Image of the Chișinau gates, the entrance to the city from the airport, by whl.travel, via Flickr.com |
Our suites were very large by eastern Europen standards, and not all that small by American standards, either. Each suite was furnished and had a living room, a dining room, a guest bathroom, an entrance foyer, a bedroom, and full bath. What was missing was a kitchen. But there was a dining room just for the VIP suites where we could get breakfast and dinner. There wasn't a fixed menu. We received the day's options typed with many sheets of carbon paper between the papers so we could each have a copy. The menu was prepared in both Russian and Moldovan, the same as Romanian except for idiomatic expressions and sometimes the alphabet. Until 1989, Moldovan had been written in Cyrillic, the same script as is used for Russian and several other Slavic languages. In 1989, the Moldovan Republic of the Soviet Union declared that Moldovan would henceforth be written using Latin letters, as had been used in Romania since at least the end of World War II. But sometimes the staff who prepared the menus forgot and they typed both the Russian and the Moldovan menus with the same Cyrillic typewriter. It didn't bother me since I knew both enough Romanian to get by and the Cyrillic alphabet from my college days of studying - but never mastering - Russian. But it displeased the ambassador no end when she was given a menu she couldn't read.
Image of the Codru Hotel by Sergey Vladimirov, via Flickr.com |
One evening the ambassador and Becky went to a concert where the printed program was in Moldovan, in Cyrillic. In order for either of them to understand the program, Becky had to sound out the words she could read from the Cyrillic, and the ambassador could translate what Becky said into English.
On our first day in Chișinau, David, who lived downstairs from us, picked us up, gave us the equivalent of $4.00 in rubles (Moldova used Russian rubles for about nine more months before they introduced their own currency) and brought us back to the embassy to show us everything both upstairs and down. Before I arrived in Moldova, I looked forward to identifying the priorities before beginning to work. In other words, I assumed some of the work wasn't urgent. After a quick walk though the building, everything I saw that needed to be done looked urgent. There were holes in the floor, in the walls, and in the ceiling. The electricity was so unreliable that the power surge units, made in Germany, beeped all the time as warning that the power source was dipping below or spiking above acceptable levels. In order to get any work done, the staff stopped using the surge protectors. It seemed it wouldn't matter where I started first - everything was equally urgent.

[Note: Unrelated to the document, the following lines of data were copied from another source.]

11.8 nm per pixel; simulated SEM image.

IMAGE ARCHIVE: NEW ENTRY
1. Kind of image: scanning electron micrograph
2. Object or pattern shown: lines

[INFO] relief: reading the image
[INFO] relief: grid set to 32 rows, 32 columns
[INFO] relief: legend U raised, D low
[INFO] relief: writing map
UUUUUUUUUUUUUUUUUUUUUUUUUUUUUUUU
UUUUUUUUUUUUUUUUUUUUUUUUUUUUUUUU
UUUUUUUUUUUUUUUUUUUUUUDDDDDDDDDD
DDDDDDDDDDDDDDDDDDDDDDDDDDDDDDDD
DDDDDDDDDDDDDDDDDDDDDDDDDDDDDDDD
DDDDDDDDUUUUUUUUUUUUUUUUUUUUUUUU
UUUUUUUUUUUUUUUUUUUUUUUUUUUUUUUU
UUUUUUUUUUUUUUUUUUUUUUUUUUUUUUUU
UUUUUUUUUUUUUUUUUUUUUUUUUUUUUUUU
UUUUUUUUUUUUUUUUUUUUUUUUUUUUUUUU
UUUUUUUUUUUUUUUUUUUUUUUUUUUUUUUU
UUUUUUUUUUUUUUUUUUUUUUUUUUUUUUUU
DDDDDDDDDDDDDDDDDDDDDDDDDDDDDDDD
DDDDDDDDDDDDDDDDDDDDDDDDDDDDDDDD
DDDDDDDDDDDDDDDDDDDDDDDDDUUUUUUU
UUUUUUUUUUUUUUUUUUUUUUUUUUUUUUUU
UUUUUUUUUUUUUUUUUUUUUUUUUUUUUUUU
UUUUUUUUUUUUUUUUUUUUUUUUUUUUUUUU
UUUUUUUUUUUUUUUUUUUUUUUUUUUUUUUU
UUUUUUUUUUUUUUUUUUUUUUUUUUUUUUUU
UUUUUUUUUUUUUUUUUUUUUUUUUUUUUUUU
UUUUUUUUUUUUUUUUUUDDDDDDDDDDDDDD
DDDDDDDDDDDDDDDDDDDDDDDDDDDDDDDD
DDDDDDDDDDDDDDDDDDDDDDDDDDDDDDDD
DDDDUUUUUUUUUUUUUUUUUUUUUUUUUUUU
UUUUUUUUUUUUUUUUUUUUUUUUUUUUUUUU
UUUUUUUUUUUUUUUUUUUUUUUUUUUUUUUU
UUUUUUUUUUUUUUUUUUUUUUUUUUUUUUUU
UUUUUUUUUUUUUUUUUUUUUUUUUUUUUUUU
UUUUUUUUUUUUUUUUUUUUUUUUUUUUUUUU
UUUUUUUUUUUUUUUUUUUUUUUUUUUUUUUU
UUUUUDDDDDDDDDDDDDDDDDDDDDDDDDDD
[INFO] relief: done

David also took us to the open air market where we saw people lined up along the route leading to it holding what they had to sell from their personal possessions. Some people were holding a single shoe. Others had boxes of bent nails or unmatched buttons.
Image of Stefan cel Mare statue in Chișinau by Guttorm Flatabø, via Flickr.com |
During our afternoon stroll, we picked up a few things, but we didn't manage to spend our entire $4.00 worth of rubles. It began to look like we would be able to save up for a down payment on a house during this tour. Things were looking good.